The elastic layer 3B has a hollow cylindrical shape, and contains silicone rubber, for example. The elastic layer 3B covers a peripheral surface of the shaft 3A. The elastic layer 3B has an outer surface covered with the surface layer 3C. The elastic layer 3B has a thickness T of, preferably, at least 1 millimeter to at most 3 millimeters (i.e., in a range of 1 mm≤T≤3 mm). More preferably, the thickness T of the elastic layer 3B be at least 2 millimeters to at most 3 millimeters (i.e., in a range of 2 mm≤T≤3 mm). In the present embodiment, the thickness T of the elastic layer 3B is set to 2 millimeters.

The surface layer 3C contains fluororesin, for example. The surface layer 3C is coated on the outer surface of the elastic layer 3B.

In a state where the heating unit 2 and the pressure roller 3 form the nip region therebetween, the elastic layer 3B is deformed to provide a strain AS of, preferably, at least 25% to at most 60% (i.e., in a range of 25%≤AS≤60%). More preferably, the strain AS of the elastic layer 3B be at least 35% to at most 43% (i.e., in a range of 35%≤AS≤43%).

Now, referring to FIGS. 5A and 5B, the strain AS of the elastic layer 3B will be described. FIG. 5A illustrates a state where the heating unit 2 and the pressure roller 3 are separated from each other so that the nip region is not formed therebetween, and FIG. 5B illustrates a state where the heating unit 2 and the pressure roller 3 are in pressure contact with each other to form the nip region therebetween. Here, the elastic layer 3B is assumed to provide a thickness α1 in the state of FIG. 5A where the nip region is not formed, whereas the elastic layer 3B is assumed to provide a thickness α2 in the state of FIG. 5B where the nip region is formed. In this example, the strain AS [%] of the elastic layer 3B is defined as a percentage of (α1−α2) relative to α1:
Strain AS [%]=((α1−α2)/α1)×100.

As illustrated in FIG. 1 , the frame 4 includes a first frame 41 and a second frame 42. The first frame 41 supports the heating unit 2 and the pressure roller 3. The second frame 42 is assembled to the first frame 41 such that the second frame 42 covers the heating unit 2 from a side thereof opposite the pressure roller 3.

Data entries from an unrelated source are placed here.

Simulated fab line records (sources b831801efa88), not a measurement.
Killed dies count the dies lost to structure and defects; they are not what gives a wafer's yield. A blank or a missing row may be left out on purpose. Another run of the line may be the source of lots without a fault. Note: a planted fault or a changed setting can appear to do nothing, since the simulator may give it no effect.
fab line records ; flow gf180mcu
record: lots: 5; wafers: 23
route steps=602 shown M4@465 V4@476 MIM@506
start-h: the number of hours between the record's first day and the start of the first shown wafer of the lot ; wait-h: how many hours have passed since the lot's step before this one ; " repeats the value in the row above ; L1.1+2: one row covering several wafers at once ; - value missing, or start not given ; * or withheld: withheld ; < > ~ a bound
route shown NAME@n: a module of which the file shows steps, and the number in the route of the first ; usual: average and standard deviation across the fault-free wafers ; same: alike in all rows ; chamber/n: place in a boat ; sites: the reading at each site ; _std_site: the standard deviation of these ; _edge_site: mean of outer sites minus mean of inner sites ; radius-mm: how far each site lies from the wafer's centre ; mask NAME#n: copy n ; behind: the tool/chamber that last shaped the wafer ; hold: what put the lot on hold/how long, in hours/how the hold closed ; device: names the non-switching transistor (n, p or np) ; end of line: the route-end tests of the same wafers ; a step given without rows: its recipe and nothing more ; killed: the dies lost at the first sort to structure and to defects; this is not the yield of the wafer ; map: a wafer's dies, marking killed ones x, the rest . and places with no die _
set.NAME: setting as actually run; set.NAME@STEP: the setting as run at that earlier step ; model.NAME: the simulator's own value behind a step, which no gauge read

As illustrated in FIG. 2 , the fixing device 1 further includes a nipping pressure changing mechanism NM configured to change a nipping pressure between the heating unit 2 and the pressure roller 3.

The nipping pressure changing mechanism NM includes a shaft SF, a pair of pressure arms 60, a pair of pressure springs 70, and a pair of cams 80. The first frame 41 supports the pressure springs 70. The first frame 41 also pivotally movably supports the pressure arms 60 and the cams 80.

The pressure arms 60 are provided at respective end portions of the first frame 41 in an axial direction parallel to the third axis X3. Similarly, the cams 80 are provided at the respective end portions of the first frame 41 in the axial direction. Further, although not illustrated in the drawings, the pressure springs 70 are also provided at the respective end portions of the first frame 41 in the axial direction. In this way, since the nipping pressure changing mechanism NM has a structure generally the same as each other at respective ends thereof in the axial direction, a detailed description will be given mainly to the structure at one end of the nipping pressure changing mechanism NM in the axial direction.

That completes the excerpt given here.